24 May - 26 May 2010 Battambang

Kingdom of Cambodia
Modern and clean double room with wifi for only US 5.50 per night.
Friendly and professional staff.


Click below for an interactive road map of the Royal Hotel in Battambang, which we would recommend, and for directions:





 




Exploring Battambang’s distinctive early-20th-century CE French architecture, the town's colourful markets and well-maintained Buddhist temples (our favourites: Wat PhiphetaramWat Damrey Sar and Wat Kandal), which survived the Khmer Rouge period relatively unscathed, thanks to a local commander who ignored orders, and meeting quite a number of agents of virtue, often obese, with their characteristic obscene attributes: (i) an expensive, mostly pristine-white 4x4 car with fancy, mostly sky-blue logos attached to both front doors, (ii) a fixed salary with expense allowances which is 5 - 20 times higher than the Cambodian average remuneration, and (iii) the irresistible urge to save the planet smack bang in Battambang by “empowering the disadvantaged youth”, “developing the underprivileged women” and “motivating the local entrepreneurs” (but, according to a Cambodian friend, "...in reality they have only brought to Cambodia two main things, inflation and AIDS...").

  “Oh the sisters of mercy they are not
Departed or gone,
They were waiting for me when I thought
That I just can't go on,
And they brought me their comfort
And later they brought me this song.
Oh I hope you run into them
You who've been traveling so long...”



Teaming up with French fellow traveller Christine, hiring Bat’s chauffeur-driven canopied remorque-moto, paying him US$ 12.- for an extended half-day tour and exploring together the tourist sites in the surroundings of Battambang: (i) Phnom Sampeau, a complex of temples on a fabled limestone outcrop, c. 12 km southwest of Battambang, (ii) Phnom Banan whose five towers are reminiscent of the layout of Angkor Wat, (iii) the Khmer heritage houses in the village Wat Kor, (iv) Cambodia’s only winery, Chan Thai Chhoeng, and (v) the inevitable “bamboo train”, basically a 3m-long timber frame, covered lengthwise with slats made of ultra-light bamboo, that rests on two barbell-like bogies with the aft one connected by fan belt to a small petrol engine.

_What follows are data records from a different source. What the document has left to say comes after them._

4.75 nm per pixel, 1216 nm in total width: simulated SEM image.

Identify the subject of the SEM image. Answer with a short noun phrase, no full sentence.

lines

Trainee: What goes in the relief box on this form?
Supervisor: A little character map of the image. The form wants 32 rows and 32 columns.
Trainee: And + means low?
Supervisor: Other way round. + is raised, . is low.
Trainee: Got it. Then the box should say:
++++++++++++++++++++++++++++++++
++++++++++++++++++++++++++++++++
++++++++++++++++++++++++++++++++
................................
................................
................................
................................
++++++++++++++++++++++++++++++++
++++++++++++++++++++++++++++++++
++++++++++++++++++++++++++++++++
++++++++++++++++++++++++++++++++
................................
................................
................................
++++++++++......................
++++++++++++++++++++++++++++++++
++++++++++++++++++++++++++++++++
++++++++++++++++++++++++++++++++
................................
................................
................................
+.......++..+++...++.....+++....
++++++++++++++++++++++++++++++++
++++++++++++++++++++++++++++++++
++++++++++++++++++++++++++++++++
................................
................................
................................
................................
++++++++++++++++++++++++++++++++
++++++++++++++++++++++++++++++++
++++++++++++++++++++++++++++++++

Taking the wooden Sok Chamroen Express boat (US$ 17.- per foreigner, one way), a floating shack, from Battambang to Siem Reap, the convenient base camp for the assault on Angkor Wat, thus (i) following downriver the scenic Sangker River, a brownish life-support system where villagers brush their teeth, fish for their daily catch and defecate into the river’s not-so-holy water, (ii) getting stuck for hours in the mud shallows of the river mouth (with a crew that had an inverse Midas touch: everything they touched turned to shit), and (iii) crossing finally the Tonlé Sap Lake, the largest freshwater lake in Southeast Asia, to the floating village of Chong Khneas and on to the Siem Reap pier in Phnom Krom (about 10 km south of Siem Reap) - altogether a Cambodian odyssey of over 16 hours.